With last night marking the first game of the 2023 NFL preseason, today marks just 37 days until the first Sunday of the NFL regular season. To celebrate the start of the year inching closer and closer daily, today's installment of Chicago Bears Countdown to Kickoff brings us to the life and career of the best player in franchise history to don the number 37, safety Tony Parrish.
Tony Parrish's path from Los Angeles to the Chicago Bears
Originally a native of Los Angeles, Parrish joined the nearby Marina High School in Huntington Beach, California. There, the future NFL star enjoyed a dominant high school career that included time spent on the program's football, basketball, baseball, and track and field teams. Parrish excelled in every sport he played, but it became quickly evident that football was his best sport, and after he graduated from high school, the defensive back elected to remain on the west coast and accepted an offer from the University of Washington.
In the then Pac-10, Parrish became an immediate difference maker on the Husky's backend. As a freshman, the Los Angeles native logged playing time in 10 of the team's games and totaled 21 tackles, a pass deflection, and two interceptions from the rover position. Parrish's production picked up slightly the following season, and he finished his sophomore campaign with 39 total tackles, six pass deflections, and an interception.
In his junior season, Parrish made the transition to free safety, replacing NFL draftee and future Super Bowl champion Lawyer Milloy in the secondary. Parrish finished his first season as a full-time starter with 71 total tackles, eight pass deflections, and two touchdowns, one of which was returned for a touchdown, the first of his collegiate career.
During his final season as an amateur, Parrish was a dominant force in the secondary and led the team in interceptions with four on the year. He also added 81 total tackles, the third most on the team, and four pass deflections.

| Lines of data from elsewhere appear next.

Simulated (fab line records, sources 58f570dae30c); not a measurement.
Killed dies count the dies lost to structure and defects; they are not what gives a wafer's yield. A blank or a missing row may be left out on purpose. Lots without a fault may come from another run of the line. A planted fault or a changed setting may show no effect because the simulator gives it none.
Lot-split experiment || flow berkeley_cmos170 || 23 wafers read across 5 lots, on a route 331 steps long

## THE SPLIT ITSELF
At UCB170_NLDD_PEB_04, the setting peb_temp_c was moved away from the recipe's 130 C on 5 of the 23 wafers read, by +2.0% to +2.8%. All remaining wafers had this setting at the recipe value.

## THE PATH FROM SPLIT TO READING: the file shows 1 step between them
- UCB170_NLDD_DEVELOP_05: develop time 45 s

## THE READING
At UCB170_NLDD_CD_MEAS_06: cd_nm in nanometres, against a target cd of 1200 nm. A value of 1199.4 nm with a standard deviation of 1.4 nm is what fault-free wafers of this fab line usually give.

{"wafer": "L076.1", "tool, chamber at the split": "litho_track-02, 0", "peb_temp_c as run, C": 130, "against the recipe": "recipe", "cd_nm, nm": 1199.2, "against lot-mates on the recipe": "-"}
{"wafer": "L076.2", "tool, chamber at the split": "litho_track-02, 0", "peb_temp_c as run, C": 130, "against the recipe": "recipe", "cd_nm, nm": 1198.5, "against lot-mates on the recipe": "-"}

Following the end of his collegiate career, Parrish was declared eligible for the 1998 NFL Draft. The Chicago Bears were able to secure Parrish at the top of the second round with the 35th overall pick, making him just the ninth defensive back off the board. The Bears circled back to the University of Washington in the third round, selecting Parrish's college teammate and future starting center Olin Kreutz just 29 picks later. Parrish and Kreutz were two of ten Huskies selected during the draft, helping the program lead the nation in the number of players drafted that year.
Tony Parrish starts all 64 games for Chicago Bears
As a rookie, Parrish immediately became a full-time starter, serving as the team's free safety for all 16 regular season games. He logged an interception, four forced fumbles, 78 total tackles, and a sack throughout his first year. The Bear newcomer was also named to the NFL All-Rookie team at the conclusion of his first season. He was also named the team's rookie winner of the Brian Piccolo Award, a recognition of courage and teamwork.
The next year, Parrish backed up his reputation as a dependable starter and again led the defensive backfield through all 16 games where he totaled seven pass breakups, an interception, and 105 total tackles.
Parrish added another 16 games to his consecutive starting streak during his third season, which was perhaps his best season as a Bear. The safety set a then-career-high with three interceptions on the season, one of which was returned for a touchdown, as well as nine pass breakups, two sacks, and 86 total tackles. The following season, the last under his rookie deal, Parrish matched his previous total of three interceptions alongside four pass deflections, two fumble recoveries, and 67 total tackles.
Tony Parrish career after playing for the Chicago Bears
A free agent during the 2002 offseason, Parrish opted to return to the west coast, where he spent his childhood and college days. The former Bear signed a five-year contract with the San Francisco 49ers. With the 9ers, Parrish was immediately inserted into the starting lineup and started every game during his first season. In his first season, Parrish set a new career-high interception total with seven. The following year, Parrish upped his previous total with nine interceptions on the season, which was good enough to lead the NFL in 2003.
Although his interception total dipped to four in 2004, Parrish was able to start every game for the team, unfortunately marking the last time he would do so in his career. In 2005, Parrish suffered a season-ending leg injury during the ninth game of the season, which unfortunately came in the safety's revenge match against the Chicago Bears. The Bears would go on to win the pivotal game, but Parrish's injury was certainly a sick twist of fate during his would-be homecoming to the team that drafted him.
Parrish's injury snapped a 121 consecutive start streak, dating back to his first game as a Bear. Following his injury-shortened season, Parrish remained with the 49ers to start the year but was released halfway through the year, where he subsequently signed with the Dallas Cowboys for the remainder of the season. Following the conclusion of his ninth NFL season, Parrish retired from the league in 2007. He finished his career with 30 interceptions, 70 pass deflections, nine forced fumbles, five sacks, and 641 total tackles.
After retiring from the NFL, Parrish transitioned to the media aspect of the game. In recent years, the former Bear has worked for JungoTV where he serves as Director of Sports & Entertainment as well as the Global Director of VOD. Parrish has also kept up with outreach programs that he was a part of as a player and is still an active member of his community.